Biased Algorithms Are Everywhere, and No One Seems to Care

Opaque and potentially biased mathematical models are remaking our lives—and neither the companies responsible for developing them nor the government is interested in addressing the problem.
This week a group of researchers, together with the American Civil Liberties Union, launched an effort to identify and highlight algorithmic bias. The AI Now initiative was announced at an event held at MIT to discuss what many experts see as a growing challenge.
Algorithmic bias is shaping up to be a major societal issue at a critical moment in the evolution of machine learning and AI. If the bias lurking inside the algorithms that make ever-more-important decisions goes unrecognized and unchecked, it could have serious negative consequences, especially for poorer communities and minorities. The eventual outcry might also stymie the progress of an incredibly useful technology (see “Inspecting Algorithms for Bias”).
Algorithms that may conceal hidden biases are already routinely used to make vital financial and legal decisions. Proprietary algorithms are used to decide, for instance, who gets a job interview, who gets granted parole, and who gets a loan.

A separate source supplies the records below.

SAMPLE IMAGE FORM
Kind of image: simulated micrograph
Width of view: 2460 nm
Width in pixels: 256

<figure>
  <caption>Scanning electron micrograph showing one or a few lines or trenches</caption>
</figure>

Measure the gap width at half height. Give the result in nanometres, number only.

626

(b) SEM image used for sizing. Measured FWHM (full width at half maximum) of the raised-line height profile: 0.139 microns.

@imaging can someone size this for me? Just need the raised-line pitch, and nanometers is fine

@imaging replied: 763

The founders of the new AI Now Initiative, Kate Crawford, a researcher at Microsoft, and Meredith Whittaker, a researcher at Google, say bias may exist in all sorts of services and products.
“It’s still early days for understanding algorithmic bias,” Crawford and Whittaker said in an e-mail. “Just this year we’ve seen more systems that have issues, and these are just the ones that have been investigated.”
Examples of algorithmic bias that have come to light lately, they say, include flawed and misrepresentative systems used to rank teachers, and gender-biased models for natural language processing.
Cathy O’Neil, a mathematician and the author of Weapons of Math Destruction, a book that highlights the risk of algorithmic bias in many contexts, says people are often too willing to trust in mathematical models because they believe it will remove human bias. “[Algorithms] replace human processes, but they’re not held to the same standards,” she says. “People trust them too much.”
A key challenge, these and other researchers say, is that crucial stakeholders, including the companies that develop and apply machine learning systems and government regulators, show little interest in monitoring and limiting algorithmic bias. Financial and technology companies use all sorts of mathematical models and aren’t transparent about how they operate. O’Neil says, for example, she is concerned about how the algorithms behind Google’s new job search service work.
O’Neil previously worked as a professor at Barnard College in New York and a quantitative analyst at the company D. E. Shaw. She is now the head of Online Risk Consulting & Algorithmic Auditing, a company set up to help businesses identify and correct the biases in the algorithms they use. But O’Neil says even those who know their algorithms are at a risk of bias are more interested in the bottom line than in rooting out bias. “I’ll be honest with you,” she says. “I have no clients right now.”
O’Neil, Crawford, and Whittaker all also warn that the Trump administration’s lack of interest in AI—and in science generally—means there is no regulatory movement to address the problem (see “The Gaping, Dangerous Hold in the Trump Administration”).
“The Office of Science and Technology Policy is no longer actively engaged in AI policy—or much of anything according to their website,” Crawford and Whittaker write. “Policy work now must be done elsewhere.”